If we are not careful, we can downplay the humanity of Jesus. We are used to defending the deity of Christ, and rightly so, for the deity of Christ has frequently been attacked in church history. However, a merely divine Jesus could not have saved us. We need a human being to stand in for us, for only a sinless human being can bear the wrath of God in the place of sinful human beings. We dare not lose sight of that fact, which we might if we downplay the humanity of Jesus.
Continuing the presentation of the perfect efficacy of Christ’s atonement, the author of Hebrews argues for the necessity of Jesus’ humanity. Having explained that the blood of bulls and goats cannot take away sin (Heb. 10:4), he builds on that by exploring the key reason why the blood of Jesus provides true atonement, namely, the perfect obedience of Jesus according to His human nature. Hebrews 10:5–7 quotes from Psalm 40:6–8, wherein David explores what the Lord truly wants from us. As we see, David says that God is looking not for animal sacrifices but for people to delight in doing His will.

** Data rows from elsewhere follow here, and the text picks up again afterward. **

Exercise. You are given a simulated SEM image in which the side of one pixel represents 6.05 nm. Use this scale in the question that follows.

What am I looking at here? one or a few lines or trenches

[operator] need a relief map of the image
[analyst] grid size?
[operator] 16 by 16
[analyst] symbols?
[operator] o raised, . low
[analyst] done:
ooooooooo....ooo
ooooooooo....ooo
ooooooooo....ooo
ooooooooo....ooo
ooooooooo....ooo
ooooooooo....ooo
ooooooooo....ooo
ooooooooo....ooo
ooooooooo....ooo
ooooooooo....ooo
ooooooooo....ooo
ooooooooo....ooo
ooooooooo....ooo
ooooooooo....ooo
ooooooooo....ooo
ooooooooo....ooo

We must be careful here not to set the sacrifices in opposition to doing the will of God, for the law—an expression of God’s will—did mandate the sacrificial system. David’s ultimate point, rather, is that the sacrifices do no good if they are not accompanied by a penitent heart that seeks to obey the Lord. Scripture frequently uses hyperbole wherein God expresses His displeasure with sacrifices (e.g., Jer. 6:20) to make the point that apart from the right heart attitude, giving offerings and sacrifices is just going through the motions.
Of course, even the best of us cannot muster up the perfect heart attitude or desire for obedience to accompany our worship. The best we can do, by God’s grace, is give sincere but imperfect worship and praise. That is one reason why the old covenant sacrifices were ultimately ineffectual; none of the worshipers could summon the perfect desire for obedience, let alone accomplish the obedience required. But Christ could and did. God prepared a body for Him (Heb. 10:5), and John Owen states that “body” is shorthand for the human nature of our Lord. The Son was sent by the Father to assume our humanity in the power of the Holy Spirit, and in His life and death He obeyed His Father perfectly according to that nature (1 Peter 2:22). Thus, the sacrifice He offered of Himself was offered in the perfect spirit and can accomplish our salvation.